CNH Global and China's Chery Heavy Industry swooped on Kverneland with a near-$250m bids opening a three-way takeover battle for the Norwegian farm equipment group against Japan's Kubota.
US-based CNH, the maker of Case and New Holland farm equipment, revealed a "non-binding" offer for Kverneland of NOK9.50 a share, conditional on factors including the clearing of the Norwegian group's accounts.
The offer trumps by NOK1 a share a bid unveiled by Kubota last week, a deal which was recommended by Kverneland directors and backed by its biggest investor, Umoe.

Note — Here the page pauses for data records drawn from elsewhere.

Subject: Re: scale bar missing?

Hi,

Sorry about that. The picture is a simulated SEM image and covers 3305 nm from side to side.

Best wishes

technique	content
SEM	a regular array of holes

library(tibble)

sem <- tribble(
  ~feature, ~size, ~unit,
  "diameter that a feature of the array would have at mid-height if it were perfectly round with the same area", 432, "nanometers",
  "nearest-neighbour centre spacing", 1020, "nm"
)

But later on Monday, Kverneland revealed it had also received a NOK9.50-a-share bid from Chery Heavy Industry, also subject to due diligence, and to being accepted by holders of two-thirds of shares in the Norwegian company.
Battle of the beancounters
CNH looked to be ahead in the battle to complete due diligence, indicating a December 22 finish date which Chery has failed to match, requiring "more time to conduct" their scouring of Kverneland accounts.
From CNH, "a binding offer letter, if made, is intended to be made on 23 December", Kverneland said.
The Norwegian group said it would consider both offers if and when they were confirmed, adding that it had informed Kubota about the rival bids.
Investors, however, were betting on extra money being required to seal a deal, sending Kverneland shares soaring 18% to a three-year high of NOK9.98 in Oslo, above the price proposed by Chery and CNH, implying they expect a still-higher bid.
In the absence of expectations of a rival offer, the share price should settle near the offer price - with a small discount to reflect risk and the time value of money, in the delay before investors will receive their bid proceeds.
The shares closed at NOK9.95.
Deal wave
The bid battle comes amid a wave of takeovers in the agribusiness sector, whose relative buoyancy contrasts in many Western countries with difficult times in other industries, as highlighted by US data last week.
Last month alone, US-based farm equipment group Titan Machinery bought a Romanian peer to fulfil long-held ambitions to expand into Europe, while the pulses sector witnessed two acquisitions within hours, and Bunge, the world's biggest processor, entered the palm oil sectorthrough an Indonesian deal.
CNH rival Agco, the maker of Massey Ferguson equipment, in October bought silos-to-poultry-feeders company GSI Holdings for $940m.
CNH's bid comes as its chief executive, Harold Boyanovsky, prepares at the end of this month to pass on the reins to Richard Tobin, a former executive at Societe Generale de Surveillance, the acquisitive Swiss-based inspection and testing group.
'Complementary strengths'
Kubota is believed to see a Kverneland deal as a means of enhancing its grip on the European farm equipment market, in which it has gained a hold in the main in the small and medium size tractor segments.
Kverneland has historically been known for ploughs, expanding more recently into producers such as seed drills, mowers and balers.
Kverneland in October sealed a sell to sell some of its products in North America thought CNH's New Holland distribution network.
Ingvald Loynin, the Kverneland chief executive, said at the time that this was "an important development for us and we are confident that the complementary strengths of the partnership will provide true benefits for our joint customers".
Abe Hughes, vice-president at New Holland agricultural equipment, said that the tie-up would "begin a partnership that has the potential to include future product development, leveraging the strengths of these two agricultural equipment leaders".
CNH shares closed down 0.9% at $35.01 in New York.